Template adapted by Finlay Wojtan from a previous template by Simon Castle (which was itself adapted from a previous template by Chris Paterson).
- Set up your Rust environment
- Clone this template (
git clone https://github.com/fwojtan/AoC-bench-template.git) - Test you can run the code, using the Day 00 example.

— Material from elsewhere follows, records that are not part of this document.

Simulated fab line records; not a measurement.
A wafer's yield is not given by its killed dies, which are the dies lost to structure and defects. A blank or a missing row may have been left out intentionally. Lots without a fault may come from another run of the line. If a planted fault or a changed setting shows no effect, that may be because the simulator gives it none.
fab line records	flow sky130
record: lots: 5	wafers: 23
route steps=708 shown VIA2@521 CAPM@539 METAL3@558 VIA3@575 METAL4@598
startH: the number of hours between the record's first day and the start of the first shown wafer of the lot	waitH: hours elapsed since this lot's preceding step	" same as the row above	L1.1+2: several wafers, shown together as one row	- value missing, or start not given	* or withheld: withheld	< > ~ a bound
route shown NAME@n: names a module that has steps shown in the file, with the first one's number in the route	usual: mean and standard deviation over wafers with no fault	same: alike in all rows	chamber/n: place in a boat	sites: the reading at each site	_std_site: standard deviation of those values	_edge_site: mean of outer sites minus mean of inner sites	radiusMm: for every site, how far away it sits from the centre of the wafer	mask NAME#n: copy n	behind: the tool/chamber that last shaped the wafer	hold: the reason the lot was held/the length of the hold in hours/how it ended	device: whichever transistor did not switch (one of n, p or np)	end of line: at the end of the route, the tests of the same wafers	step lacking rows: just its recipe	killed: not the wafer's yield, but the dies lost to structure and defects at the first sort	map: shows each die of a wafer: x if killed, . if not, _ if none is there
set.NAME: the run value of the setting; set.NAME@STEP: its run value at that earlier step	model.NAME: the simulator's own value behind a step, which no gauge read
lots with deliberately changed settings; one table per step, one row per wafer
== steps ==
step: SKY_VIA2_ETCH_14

- In the terminal, go to the directory you've cloned the repo into (the directory containing this README.md file)
- Run
cargo run 0- This should show some build output (the first time this is run), followed by
Day 0
Part 1: 5971
Part 2: 1155077
0.024ms (exact time may vary) ----------
- Run
cargo test 00- This should show some build output (the first time this is run), followed by
running 3 tests
test day00::tests::check_day00_both_case1 ... ok
test day00::tests::check_day00_part1_case1 ... ok
test day00::tests::check_day00_part2_case1 ... ok
test result: ok. 3 passed; 0 failed; 0 ignored; 0 measured; 75 filtered out; finished in 0.00s
- Optionally, in order to use the benchmarking functionality, please install
valgrinde.g.sudo apt install valgrind.
Start implementing solutions!
- Copy and paste your input for the day (e.g. 2020 Day 1's input) into the matching numbered file in the inputs directory
- Implement the solution in the matching numbered dayXX.rs file in src
- Run the program using cargo run (with the day number to run just that one day, rather than all of 1-25). Add --release to perform a release build for a faster run!
- (Optional) Add examples from the puzzle statement into tests in the same file.
- Run the tests using cargo test (with the day number to run just the appropriate tests, rather than the tests for every day).
Pass --bench when running (e.g. cargo run 0 --bench) to benchmark your code using iai. For the purposes of benchmarking, each solution is split into parse_input, part_one and part_two.
Interesting (and slightly annoying) twist for a day 2 puzzle. I ended up brute forcing it before refactoring and optimizing. Total runtime of about 220μs. Most of that is in the parsing. Going from my brute-force to smarter solution for part 2 led to ~30% speedup.
Is it me or is this rather fiendish for this early in the month..! My bad for taking the opportunity to try and learn nom I guess. Initial working part 1 was fairly slow (200+μs) because I was allocating space for data I was discarding with many_till. A refactor sped up a lot when manually skipping data:
parsing_and_part_one
Instructions: 925202 (-59.47754%)
L1 Accesses: 1336183 (-59.06385%)
L2 Accesses: 71 (-44.09449%)
RAM Accesses: 566 (-30.55215%)
Estimated Cycles: 1356348 (-58.81400%)
Then inevitably with more complex parsing for part 2, that win is a bit less good...
parsing_and_part_one
Instructions: 1399924 (+51.31009%)
L1 Accesses: 2014202 (+50.74297%)
L2 Accesses: 81 (+14.08451%)
RAM Accesses: 590 (+4.240283%)
Estimated Cycles: 2035257 (+50.05419%)
Still... pretty zippy, less than 120μs total (almost entirely on parsing).
Bit of a fiddly one. Initial part 1 solution was messy and slow. Used a VecDeque to track 4 last seen items. Part 2 solution was basically entirely independent of part 1 :(
Then went back to my part 1 and replaced my VecDeque with an enum-based FSM to track progress through the word. This was a 10x speedup! Yay!
First one I don't want to bother optimising. Wasted a bunch of time making a really stupid mistake (summing lots of u8s and sliently overflowing). After spotting that my part one worked just fine and part 2 was ok to implement too. But solution is a bit nasty and brute forcey.